Huahine- Day 142 - 143 French Polynesia.

Nina
Steve and Lynda Cooke
Fri 3 Jun 2016 03:02
16:43S 151:02W

Huahine- Day 142 - 143 French Polynesia.

Huahine….. The Wild One at the Heart of the Leeward Islands

Huahine is not the biggest or most imposing of the Leeward Islands in French Polynesia, but we have been already captured by the friendliness and beauty of the place. It is the most Eastern of the Leeward islands, and the first of the next group of 5 island we will visit, finishing with Bora Bora, before we check out of French Polynesia.
It consists of two Islands, the northern one being the larger, with a narrow pass between the two, joined by a bridge and some 100 meters or so. Lush green volcanic hillsides, all surrounded by the usual coral reef. Turquoise water inside the spotless clean lagoon, with the usual surf and swell crashing over it surrounding it.
We have seen turtles and rays so far, and they report that whales even come into the lagoon to feed in the baby season of July.
Everyone is so friendly, and call 'Iarana' to you as you pass them.
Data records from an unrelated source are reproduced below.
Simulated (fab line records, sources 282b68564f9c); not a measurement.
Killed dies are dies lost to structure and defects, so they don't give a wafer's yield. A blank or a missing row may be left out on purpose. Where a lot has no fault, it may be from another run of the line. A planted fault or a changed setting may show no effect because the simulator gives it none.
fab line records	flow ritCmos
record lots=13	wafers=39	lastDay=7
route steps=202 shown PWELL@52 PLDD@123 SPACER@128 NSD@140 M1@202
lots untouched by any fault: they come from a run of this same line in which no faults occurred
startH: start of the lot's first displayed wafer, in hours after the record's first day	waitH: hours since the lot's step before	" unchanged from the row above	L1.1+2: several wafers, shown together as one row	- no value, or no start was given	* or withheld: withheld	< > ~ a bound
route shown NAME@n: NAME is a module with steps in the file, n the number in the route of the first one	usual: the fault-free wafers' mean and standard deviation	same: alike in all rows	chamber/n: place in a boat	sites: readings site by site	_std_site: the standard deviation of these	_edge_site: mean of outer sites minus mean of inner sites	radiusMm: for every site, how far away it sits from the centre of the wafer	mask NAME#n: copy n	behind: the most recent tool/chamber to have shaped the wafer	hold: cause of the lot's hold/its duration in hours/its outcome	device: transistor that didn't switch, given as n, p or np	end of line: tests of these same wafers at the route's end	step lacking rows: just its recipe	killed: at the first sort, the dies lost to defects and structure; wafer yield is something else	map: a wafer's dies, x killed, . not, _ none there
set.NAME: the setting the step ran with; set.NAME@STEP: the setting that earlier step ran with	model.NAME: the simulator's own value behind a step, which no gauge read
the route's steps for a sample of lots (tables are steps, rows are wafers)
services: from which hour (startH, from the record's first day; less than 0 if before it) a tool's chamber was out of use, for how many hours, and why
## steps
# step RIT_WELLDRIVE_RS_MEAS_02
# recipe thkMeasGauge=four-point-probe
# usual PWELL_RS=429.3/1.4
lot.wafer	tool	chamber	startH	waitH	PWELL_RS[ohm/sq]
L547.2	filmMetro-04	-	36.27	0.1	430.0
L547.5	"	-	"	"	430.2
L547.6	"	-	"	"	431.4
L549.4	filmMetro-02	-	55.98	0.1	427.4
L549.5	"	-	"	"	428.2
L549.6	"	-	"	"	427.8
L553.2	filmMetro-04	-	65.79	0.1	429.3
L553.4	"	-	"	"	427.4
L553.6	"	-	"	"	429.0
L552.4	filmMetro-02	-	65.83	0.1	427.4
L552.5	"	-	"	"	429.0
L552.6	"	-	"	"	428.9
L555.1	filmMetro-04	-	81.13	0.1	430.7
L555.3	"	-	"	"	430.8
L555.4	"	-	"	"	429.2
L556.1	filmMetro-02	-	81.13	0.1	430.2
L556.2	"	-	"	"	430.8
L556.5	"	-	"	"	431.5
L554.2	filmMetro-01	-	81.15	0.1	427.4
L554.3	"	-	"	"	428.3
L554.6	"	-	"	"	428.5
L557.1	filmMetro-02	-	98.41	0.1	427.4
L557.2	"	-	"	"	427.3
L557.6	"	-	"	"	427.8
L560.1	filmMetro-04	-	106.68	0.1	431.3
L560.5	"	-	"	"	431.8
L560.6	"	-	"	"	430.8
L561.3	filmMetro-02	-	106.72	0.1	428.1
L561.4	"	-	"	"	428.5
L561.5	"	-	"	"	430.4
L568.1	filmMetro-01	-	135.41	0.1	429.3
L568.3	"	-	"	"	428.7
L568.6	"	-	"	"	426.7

We came into the North West corner, in front of the main town. The huge outside reef had a bank of some 2 to 5 meters deep, with a couple of foot of sand over flat coral. The chart said we may be too deep to manage it, but a bigger Jeanneau was just vacating a spot, so we snuck into his space.
Do Over was just behind us, and dropped close by. Great.
We found happy hour at the bar and restaurant next to the dinghy dock, called Huahine Yacht club. Happy hour 5.30 to 6.30 p.m. brilliant
The next morning we hired bikes with Do Over, and rode around the north side of Huahine Nui (the bigger northern island). Great sit-up-and beg bicycles, with front and back gears and front and rear suspension.
Yes kids, remembering Mum's famous riding escapades around Lagoa Rodrigo de Freitas in Rio de Janeiro with Sam, I can report that her riding skills have been improved dramatically since!
We found the sacred blue eyed eels, and fed them with tinned mackerel. Huge things, but worryingly big mouths on them, so we were a bit careful.
We also rode past the ancient sites or Maera, where the Polynesians lived and died.
They really did used to eat each other, up to the arrival of the Europeans in the 19th century. The stone platforms were the bases for the various levels of hierarchy of society, and they believed that they captured and 'absorbed' the persons 'mana' if they ate them. Chiefs and elders from neighbouring tribes were particularly sought after. A quick smack on the kneecaps from the Big bommy-knocker clubs stopped them running off.
They could also volunteer to be a sacrifice for the rest of the village, and lived like a god for one year before the final ceremony, where their heart and delicacies were taken from them while they still lived!
As an interesting detail, they used to store the victims bodies under their houses after death, rubbed in coconut oil, to render them down in the sun and heat, until the sculls could be removed easily, and then put them on display at the holiest Maere platform of the village.
Fantastic to think that these wonderfully friendly people were eating each other, and also visitors, in their great great grandfathers time! No wonder they are so friendly now. Did I really see them licking their lips?